Nothing
utils::globalVariables(c("clootl_data"))
#' Get the DOIs and quantify the contribution of published studies
#'
#' Standing on the shoulders of giants
#'
#' @param tree A phylogeny obtained from extractTree (see details).
#' @param data_path Default to `FALSE`, it will look for a path containing the bird tree.
#' If the tree has not been downloaded yet using [get_avesdata_repo()], it will load the
#' default tree using [utils::data()] and `version` and `taxonomy_year` will be ignored??
#' If the tree has been downloaded using [get_avesdata_repo()], it will read the tree file
#' corresponding to the `version` and `taxonomy_year` provided and load it as a `phylo` object.

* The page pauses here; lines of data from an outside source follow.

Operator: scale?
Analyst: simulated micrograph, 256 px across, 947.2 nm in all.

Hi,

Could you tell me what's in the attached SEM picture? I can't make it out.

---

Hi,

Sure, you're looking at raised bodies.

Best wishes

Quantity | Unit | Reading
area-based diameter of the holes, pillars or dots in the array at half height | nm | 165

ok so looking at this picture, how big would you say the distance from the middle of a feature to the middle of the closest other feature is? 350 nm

#' @param version The desired version of the tree. Default to the most recent
#' version of the tree. Other versions available are '0.1','1.0','1.2','1.3','1.4' and can be
#' passed as a character string or as numeric.
#'
#' @details Importantly: an internet connection is required for this function to work, as it
#' relies on Open Tree of Life APIs. The function will determine what proportion of nodes in
#' your phylogeny (possibly
#' but not necessarily pruned to a set of study taxa) are supported by each study that goes into
#' creating the final clootl tree. In any resulting publication, you should always cite the
#' clootl tree, and
#' you should also "always" cite all the trees/DOIs that contributed to your phylogeny. That
#' said, we are well aware of citation and word count limits that plague modern publishing,
#' and for this reason we quantify the contribution of each study; depending on your phylogeny,
#' it is very possible that one or two studies contributed the majority of information. Currently,
#' this function assumes your output tree matches the taxonomy of the corresponding tree on the
#' OpenTree server. Since the function is actually using the named internal nodes for the API
#' query, and these should not be lost between tree versions and taxonomies, this should not
#' matter, but this has not yet been tested.
#'
#' @return A dataframe of the percent of internal nodes supported by a given study, as well
#' as the DOI of that study. The proportion of taxa in the tree supported by taxonomic
#' addition only is included in the dataframe.
#'
#' @author Eliot Miller, Emily Jane McTavish
#'
#' @export
#'
#' @import ape
#' @importFrom jsonlite toJSON fromJSON
#' @importFrom RCurl postForm
#' @importFrom dplyr group_by summarize
#'
#' @examples
#'\donttest{#pull the taxonomy file out
#' data(clootl_data)
#' tax <- clootl_data$taxonomy.files$Year2021
#' ls(tax)
#' #subset to species only
#' # TODO: this step seems no longer necessary, is it??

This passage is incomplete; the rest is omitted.